All eyes were on Paris last week as menswear’s most prominent labels hosted showrooms and presented runway performances for Spring/Summer 2025. In addition to serving up a taste of what to expect from the fashion space early next year, there was no shortage of footwear projects teased as well. Various high-powered collaborations have invited curiosity from sneakerheads, and we’ve assembled a recap of the ten most exciting moments from the past week’s festivities.


The adventurous avant-garde arrangements that frequent COMME des GARÇONS HOMME PLUS’ runway shows are often joined by a reveal of the label’s upcoming work with Nike. This season was no different as CdGH+ unveiled its hybrid take on the Air Max 96 and ISPA Sense Flyknit. Placing the retro upper of the former atop the Zen garden-inspired sole unit of the latter, three colorways of magenta and off-white, all-black and all-white have been crafted. The upper and sole unit’s typical Swooshes appear throughout, while a CdGH+ branding hit arrives at the tongue. In addition to this reveal, a COMME des GARÇONS BLACK x Nike Air Force 1 Low was showcased in all-black. White abstract letters spell “BLACK” backwards at the lateral, while the medial heel features a “CDG” hit.
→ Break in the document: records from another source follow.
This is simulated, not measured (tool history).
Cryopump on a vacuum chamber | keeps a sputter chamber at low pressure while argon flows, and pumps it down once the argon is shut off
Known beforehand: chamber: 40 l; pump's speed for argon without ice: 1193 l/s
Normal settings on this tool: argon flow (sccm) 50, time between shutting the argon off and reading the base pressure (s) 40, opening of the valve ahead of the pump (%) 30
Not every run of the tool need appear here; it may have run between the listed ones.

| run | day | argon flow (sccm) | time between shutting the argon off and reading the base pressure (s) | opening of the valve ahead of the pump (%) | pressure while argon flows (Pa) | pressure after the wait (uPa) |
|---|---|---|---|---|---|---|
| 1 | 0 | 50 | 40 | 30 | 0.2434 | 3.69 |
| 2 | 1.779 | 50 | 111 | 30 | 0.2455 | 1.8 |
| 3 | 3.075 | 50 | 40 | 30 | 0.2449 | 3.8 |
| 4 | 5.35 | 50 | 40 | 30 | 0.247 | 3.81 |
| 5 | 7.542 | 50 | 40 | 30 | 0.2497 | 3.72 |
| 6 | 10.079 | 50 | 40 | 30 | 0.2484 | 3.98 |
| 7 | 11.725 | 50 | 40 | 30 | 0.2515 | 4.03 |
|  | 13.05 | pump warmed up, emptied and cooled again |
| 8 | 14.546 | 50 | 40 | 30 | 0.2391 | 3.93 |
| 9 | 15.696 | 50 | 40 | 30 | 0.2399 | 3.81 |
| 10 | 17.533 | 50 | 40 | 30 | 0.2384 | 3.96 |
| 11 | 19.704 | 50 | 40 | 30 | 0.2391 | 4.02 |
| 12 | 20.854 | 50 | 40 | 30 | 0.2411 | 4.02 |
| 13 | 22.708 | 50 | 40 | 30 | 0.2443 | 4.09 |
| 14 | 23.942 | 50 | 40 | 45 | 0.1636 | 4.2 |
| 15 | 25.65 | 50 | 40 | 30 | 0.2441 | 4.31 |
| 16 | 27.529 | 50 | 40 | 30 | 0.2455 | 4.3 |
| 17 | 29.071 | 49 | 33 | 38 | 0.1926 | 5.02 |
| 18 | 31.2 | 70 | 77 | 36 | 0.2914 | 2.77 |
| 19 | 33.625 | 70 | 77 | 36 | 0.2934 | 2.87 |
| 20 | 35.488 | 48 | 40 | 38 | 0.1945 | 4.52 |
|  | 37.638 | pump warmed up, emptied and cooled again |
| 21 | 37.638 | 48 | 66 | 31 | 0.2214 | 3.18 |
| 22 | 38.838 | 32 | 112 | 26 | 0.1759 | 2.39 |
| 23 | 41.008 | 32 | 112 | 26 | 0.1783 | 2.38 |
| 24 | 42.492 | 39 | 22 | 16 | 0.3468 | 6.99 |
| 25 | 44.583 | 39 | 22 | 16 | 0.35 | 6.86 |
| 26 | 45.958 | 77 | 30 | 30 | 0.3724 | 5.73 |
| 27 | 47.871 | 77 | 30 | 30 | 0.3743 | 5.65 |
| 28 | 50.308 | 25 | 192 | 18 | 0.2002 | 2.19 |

Junya Watanabe x Oakley Factory Team

Junya Watanabe joined forces with Oakley Factory Team to present their collaborative slip-on Flesh Sandal last year. Now, as the two look ahead to 2025, they’ve got a new sneaker on the way. Teased in all-black and all-white presentations, the chunky silhouette is served up with a technical material composition that hosts oval-shaped geometry at its overlays. A cord-based system runs alongside a standard lacing system while a rugged outsole ensures durability across vast landscapes and cityscapes alike.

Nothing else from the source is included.